On 7/28/25 08:13, Tomasz Kaminski wrote:
On Sun, Jul 27, 2025 at 2:57 PM Luc Grosheintz <luc.groshei...@gmail.com>
wrote:
In mdspan related code involving static extents, often the IndexType is
part of the template parameters, even though it's not needed.
This commit extracts the parts of _ExtentsStorage not related to
IndexType into a separate class _StaticExtents.
It also prefers passing the array of static extents, instead of the
whole extents object where possible.
These changes don't effect the compilation time, i.e. the difference was
(much) less than 10%. However, the size of the object file is noticeably
impacted.
Consider an extreme example that computes required_span_size and stride
for all combinations of:
- all three layouts,
- three choices of static extents Indices...
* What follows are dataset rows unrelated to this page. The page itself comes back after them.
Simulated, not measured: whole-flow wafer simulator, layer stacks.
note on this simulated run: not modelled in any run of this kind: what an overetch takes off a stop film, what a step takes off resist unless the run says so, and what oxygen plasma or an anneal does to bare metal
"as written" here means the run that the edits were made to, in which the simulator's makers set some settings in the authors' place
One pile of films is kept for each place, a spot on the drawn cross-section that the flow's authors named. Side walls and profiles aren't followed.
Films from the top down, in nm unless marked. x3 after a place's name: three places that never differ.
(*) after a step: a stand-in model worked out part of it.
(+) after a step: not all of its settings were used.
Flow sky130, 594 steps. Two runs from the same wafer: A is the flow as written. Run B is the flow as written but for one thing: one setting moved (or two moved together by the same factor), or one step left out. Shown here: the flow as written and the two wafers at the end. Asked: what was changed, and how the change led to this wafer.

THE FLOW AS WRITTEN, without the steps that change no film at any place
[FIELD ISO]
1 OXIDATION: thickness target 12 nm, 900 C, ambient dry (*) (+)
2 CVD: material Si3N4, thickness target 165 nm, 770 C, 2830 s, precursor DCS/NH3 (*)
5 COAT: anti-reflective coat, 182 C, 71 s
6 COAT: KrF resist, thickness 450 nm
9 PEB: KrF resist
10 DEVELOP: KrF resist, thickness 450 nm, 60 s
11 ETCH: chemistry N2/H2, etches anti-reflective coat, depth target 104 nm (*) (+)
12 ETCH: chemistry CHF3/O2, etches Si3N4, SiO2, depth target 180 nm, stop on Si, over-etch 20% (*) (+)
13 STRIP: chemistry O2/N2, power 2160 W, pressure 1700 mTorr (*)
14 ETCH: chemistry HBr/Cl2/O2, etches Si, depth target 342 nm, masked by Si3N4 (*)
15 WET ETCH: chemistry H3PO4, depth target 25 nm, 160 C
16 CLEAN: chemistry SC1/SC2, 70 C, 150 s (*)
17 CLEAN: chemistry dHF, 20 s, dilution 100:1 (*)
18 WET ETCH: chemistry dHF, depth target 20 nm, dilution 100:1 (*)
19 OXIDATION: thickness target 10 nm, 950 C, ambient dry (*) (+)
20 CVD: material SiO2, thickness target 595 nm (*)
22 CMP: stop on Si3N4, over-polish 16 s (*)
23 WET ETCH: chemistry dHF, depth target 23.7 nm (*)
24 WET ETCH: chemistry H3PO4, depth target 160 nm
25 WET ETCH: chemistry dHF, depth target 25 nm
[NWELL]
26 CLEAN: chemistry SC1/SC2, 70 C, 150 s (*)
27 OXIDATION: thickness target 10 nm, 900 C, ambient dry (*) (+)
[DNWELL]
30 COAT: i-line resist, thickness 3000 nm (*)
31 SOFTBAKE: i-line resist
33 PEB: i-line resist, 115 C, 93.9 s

- eight choices of IndexType.
In this case the size of the object file reduced by 45% (22.3kB ->
12.1kB) when compiling with -O2. Using objdump -h we see that the size
of .text is unchanged, but .rodata decreases. This is plausible,
because:
- the deduplicated code is short and is always inlined,
- the static storage for _FwdProd, _RevProd, the NTTP _Extents and
_StaticExtents::_S_dynamic_index is not deduplicated before this
commit.
libstdc++-v3/ChangeLog:
* include/std/mdspan (__mdspan::_StaticExtents): New class.
(__mdspan::_ExtentsStorage): Inherit non-IndexType related
methods from _StaticExtents.
(__mdspan::_ExtentsStorage::_S_static_extents): Return reference
to NTTP _Extents.
(__mdspan::__static_extents): Ditto.
(__mdspan::__static_prod): Use NTTP for static extents.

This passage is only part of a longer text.